There’s something undeniably different about International Women’s Day this year. The day was pioneered by Austria, Denmark, Germany and Switzerland in 1911, making 2017 its 106th year. Companies, organizations and individuals worldwide are responding to the occasion.
The most notable example in the U.S. is “A Day Without A Woman,” organized by the Women’s March. The organization promotes three ways to get involved: taking the day off from paid and unpaid labor, shopping at small, women or minority owned establishments only and wearing red in solidarity.
Rallies in New York, Los Angeles, France, South Korea and Italy have appeared. Protestors in Tbilisi, Georgia demonstrated under an actual glass ceiling. The prime minister of India honored 10 women, called "clean warriors," for their efforts toward better sanitation, reported New York Times.
Nike released plans and photos for the new "Nike Pro Hijab" developed for Muslim women athletes. MTV flipped its logo upside down (now a “W”)and its female social media head is on strike. Earlier this week, Air India made history being the first airline to fly with all female crew.

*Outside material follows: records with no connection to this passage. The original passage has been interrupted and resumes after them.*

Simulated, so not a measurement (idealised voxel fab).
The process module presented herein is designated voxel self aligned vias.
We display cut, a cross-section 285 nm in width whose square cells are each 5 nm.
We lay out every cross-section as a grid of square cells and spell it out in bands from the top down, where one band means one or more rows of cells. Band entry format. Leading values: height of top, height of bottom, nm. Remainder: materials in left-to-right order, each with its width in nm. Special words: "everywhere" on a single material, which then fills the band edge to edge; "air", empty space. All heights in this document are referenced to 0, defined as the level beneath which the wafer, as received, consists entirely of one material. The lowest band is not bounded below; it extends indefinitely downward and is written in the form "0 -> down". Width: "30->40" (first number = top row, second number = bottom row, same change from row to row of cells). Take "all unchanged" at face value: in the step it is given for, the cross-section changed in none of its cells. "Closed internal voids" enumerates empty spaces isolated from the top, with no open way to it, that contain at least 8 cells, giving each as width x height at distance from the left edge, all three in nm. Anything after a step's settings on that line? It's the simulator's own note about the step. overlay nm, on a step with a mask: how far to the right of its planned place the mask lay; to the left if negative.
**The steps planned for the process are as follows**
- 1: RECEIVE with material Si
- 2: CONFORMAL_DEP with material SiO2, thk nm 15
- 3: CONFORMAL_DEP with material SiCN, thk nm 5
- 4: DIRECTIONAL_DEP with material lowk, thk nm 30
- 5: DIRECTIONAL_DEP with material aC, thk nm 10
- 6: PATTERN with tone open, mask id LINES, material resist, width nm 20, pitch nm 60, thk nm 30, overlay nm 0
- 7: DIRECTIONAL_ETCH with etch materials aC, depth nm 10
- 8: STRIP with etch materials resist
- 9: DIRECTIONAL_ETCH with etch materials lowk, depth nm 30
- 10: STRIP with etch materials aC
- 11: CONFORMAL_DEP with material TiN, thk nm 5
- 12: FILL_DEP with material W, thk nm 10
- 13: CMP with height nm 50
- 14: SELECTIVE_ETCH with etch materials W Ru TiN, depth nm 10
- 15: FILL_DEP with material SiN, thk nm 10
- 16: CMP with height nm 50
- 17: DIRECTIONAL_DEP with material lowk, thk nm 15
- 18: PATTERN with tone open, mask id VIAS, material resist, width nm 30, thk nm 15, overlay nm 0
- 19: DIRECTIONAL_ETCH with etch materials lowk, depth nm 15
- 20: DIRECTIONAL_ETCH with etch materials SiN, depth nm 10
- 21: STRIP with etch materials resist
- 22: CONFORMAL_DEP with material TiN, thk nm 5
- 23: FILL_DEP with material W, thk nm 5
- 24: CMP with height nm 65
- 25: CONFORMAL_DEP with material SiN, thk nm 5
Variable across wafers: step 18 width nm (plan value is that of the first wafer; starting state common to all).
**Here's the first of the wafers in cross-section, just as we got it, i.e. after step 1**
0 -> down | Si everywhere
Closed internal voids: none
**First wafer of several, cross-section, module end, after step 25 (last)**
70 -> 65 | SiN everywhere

The day doesn't go without criticism, namely for the teachers in Alexandria, Virginia and Prince George County in Maryland where schools are closed for the day. About 1,700 teachers requested the day off, New York Times reported. Participants have been criticized on social media inconsideration of students and parents affected by their absence.
President Donald Trump's tweets in support of IWD were met with disdain while, President Vladimir V. Putin reportedly said, "Even today, on International Women’s Day, you are still caught up in your routine, working tirelessly, always on time. We often ask ourselves: How do they manage it all?”